I am an incredibly lucky woman.
I am 26 with a good job, a mortgage, a wonderful husband and a beautiful daughter. It doesn't get any better.
The last few years have been exciting. When I finish my degree.... When I finish training... When we get married... When we've bought a house... When we have a baby... I've ticked those boxes now. There will be more babies. The next house is not an option right now. D has a new job. I'm fine where I am for now.
I guess I feel a bit lost. I feel like I'm just back to counting down to the next school holiday. I am lacking a focus. A milestone, perhaps. I guess because all our plans aren't definite or out of our control. At some point we'll do the kitchen. We'll get to work on number two later this year. Maybe we'll get away next year... It's all a bit up in the air and open to change and I find it quite unsettling.

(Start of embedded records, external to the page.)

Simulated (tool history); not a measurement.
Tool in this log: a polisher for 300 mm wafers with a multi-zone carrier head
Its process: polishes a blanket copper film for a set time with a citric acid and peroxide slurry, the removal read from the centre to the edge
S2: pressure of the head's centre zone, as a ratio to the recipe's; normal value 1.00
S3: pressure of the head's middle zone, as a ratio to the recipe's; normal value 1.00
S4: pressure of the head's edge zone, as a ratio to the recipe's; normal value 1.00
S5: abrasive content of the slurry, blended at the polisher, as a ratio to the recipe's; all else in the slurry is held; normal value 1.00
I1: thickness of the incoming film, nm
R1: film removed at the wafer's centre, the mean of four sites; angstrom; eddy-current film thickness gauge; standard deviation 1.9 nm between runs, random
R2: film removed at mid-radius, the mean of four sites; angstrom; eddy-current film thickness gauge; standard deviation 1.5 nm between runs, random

I've always been a planner and a waiter. I could have put my life on hold waiting for E, looking at baby stuff, getting ready and drinking tea. Now she's here I love every moment, I am far more spontaneous than ever before and planning goes out of the window as someone always has other ideas.
Does needing milestones mean you're wishing life away? How will I feel when my family is complete and we are counting down to the next school holiday? Does this feeling go away?
Probably not, I suspect, but I think having children changes things somewhat. Wedding planning for that one big day, the first day of that chapter. Watching that bump grow and imagining what the little in person will look like, the day that they arrive is a start of another chapter. But these days, every day is like a mini chapter, or at least a new paragraph. We might be waiting for teeth, or another word, but every day is exciting and new and rewarding.
I know that the milestones that are to come will be rewarding and exciting too. A kitchen that I can cook AND entertain in. The next career step. A sibling and best friend for my wonderful daughter. A week in the sunshine. But actually more importantly, it's all about living for now. I won't get these days back waiting for the next thing to happen.
It's time to start enjoying them even more.